Let this be understood, my fella babies. The thing is, these introductions STILL aren't likely to turn into offers of representation. The endpoint here isn't an expectation of getting agented. The endpoint here is just what *today* had to offer. That my work does open doors. That it is not so obscure, not so inacessible, that nobody will even listen, nobody will try it.

TODAY is the endpoint of today, and it is genuinely incredible in itself. I am canny and professional enough to present myself in such a way as to invite - well, invitations. My personal impression doesn't elicit closed doors. And the work I have to offer isn't SO out of the main that it alienates, even by virtue of its genre, which definitely *can* close doors for an author. I write in a form that makes some in publishing skittish. Histfic is sometimes as ghettoized as fantasy and sci fi sometimes have been. So being able to present it as something attractive to a pretty wide audience is important - being able to offer the "why" for an agent, "why someone would read this."

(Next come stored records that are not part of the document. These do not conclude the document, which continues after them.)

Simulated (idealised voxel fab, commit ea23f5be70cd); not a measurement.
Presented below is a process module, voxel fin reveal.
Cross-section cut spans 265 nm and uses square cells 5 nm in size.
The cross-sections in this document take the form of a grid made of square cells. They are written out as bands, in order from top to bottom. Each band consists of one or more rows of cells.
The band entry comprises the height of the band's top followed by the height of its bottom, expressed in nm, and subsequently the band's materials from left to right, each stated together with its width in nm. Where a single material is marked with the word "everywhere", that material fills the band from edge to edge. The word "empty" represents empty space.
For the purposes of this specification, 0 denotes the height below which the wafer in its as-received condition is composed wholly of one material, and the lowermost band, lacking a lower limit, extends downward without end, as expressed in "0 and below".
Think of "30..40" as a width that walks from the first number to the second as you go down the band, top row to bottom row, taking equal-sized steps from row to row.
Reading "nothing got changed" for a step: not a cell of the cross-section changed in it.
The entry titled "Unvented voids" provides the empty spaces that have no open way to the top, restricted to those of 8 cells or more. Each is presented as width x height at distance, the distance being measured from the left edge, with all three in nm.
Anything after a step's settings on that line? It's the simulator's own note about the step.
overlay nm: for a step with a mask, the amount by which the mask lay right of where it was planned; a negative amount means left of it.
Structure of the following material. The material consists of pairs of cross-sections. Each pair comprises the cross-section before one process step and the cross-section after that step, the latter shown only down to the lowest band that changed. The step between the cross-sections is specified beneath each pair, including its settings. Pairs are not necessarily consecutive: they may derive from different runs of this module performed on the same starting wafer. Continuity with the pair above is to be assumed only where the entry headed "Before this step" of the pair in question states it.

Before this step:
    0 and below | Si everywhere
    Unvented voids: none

I know why, and can say so - and I am also respectful, engaging, and clearly committed.

These things matter. My writing friends (and you know I know who you are): be able to demonstrate them.

Putting words down well is not entirely enough. This is a JOB. You can't skip over the parts you don't like as much, in the name of only wooing your creative muse because you love her Just So Very Much. Make yourself a product almost as good as your work is. Because, in the end, you've got to sell 'em both.